14 March 2013
The city of Johannesburg has been selected to host the fifth biennial C40 Cities Mayors Summit in February 2014.
The announcement was made by New York City Mayor Michael Bloomberg, chair of the C40 Cities Climate Leadership Group (C40), and Johannesburg Mayor Parks Tau in New York on Tuesday.
During the summit, hundreds of urban and climate change leaders from around the world will join mayors from the world’s largest cities for three days to advance urban solutions to combat the effects of global climate change.
The summit will highlight a wide range of successful ongoing projects from around the world, including building efficiency standards, sustainable transport measures, and delta cities partnerships.
“Cities around the world, particularly C40 cities, are taking meaningful actions that have quantifiable outcomes,” Bloomberg said in a statement on Tuesday. “As a result – as our research shows – we are having a real impact combating the impacts of global climate change.
“While nations and international bodies meet to talk about these issues, the C40 Cities Mayors Summit is focused on the concrete actions we can take to protect the planet and grow our cities.”
The event will feature a series of roundtable discussions and working sessions that will bring together C40 mayors, their staffs and technical experts to discuss city-driven climate actions and their effects. The discussions will be data-driven and outcomes-focused.
“It will be a historic moment for Johannesburg, but also for South Africa and the African continent,” said Tau. “Hosting the event is a clear recognition of the growing role that Africa, and the global South, can play to find solutions to the most pressing issues facing our globe.

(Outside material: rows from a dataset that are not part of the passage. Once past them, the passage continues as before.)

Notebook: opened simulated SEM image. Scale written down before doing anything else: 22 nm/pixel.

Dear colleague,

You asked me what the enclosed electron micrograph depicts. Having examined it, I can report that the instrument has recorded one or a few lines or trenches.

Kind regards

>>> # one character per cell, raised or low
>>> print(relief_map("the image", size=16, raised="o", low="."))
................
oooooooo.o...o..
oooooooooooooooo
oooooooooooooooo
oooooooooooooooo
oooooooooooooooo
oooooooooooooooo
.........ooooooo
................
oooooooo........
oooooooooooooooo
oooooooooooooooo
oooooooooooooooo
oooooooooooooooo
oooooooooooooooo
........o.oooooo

“Climate change is not an issue that affects only the industrialised countries of the northern hemisphere,” Tau added. “It is an everyday reality for the people of Africa in rapidly expanding cities, as well as rural areas faced by the consequences of dramatic changes in weather patterns, resulting in threats to crops and livestock and their ability to survive.”
The C40 Cities Climate Leadership Group is, according to its website, a network of large cities from around the world that are “committed to implementing meaningful and sustainable climate-related actions locally that will help address climate change globally.”
Established in 2005, C40 expanded via a partnership in 2006 with the Clinton Climate Initiative founded by former US president Bill Clinton.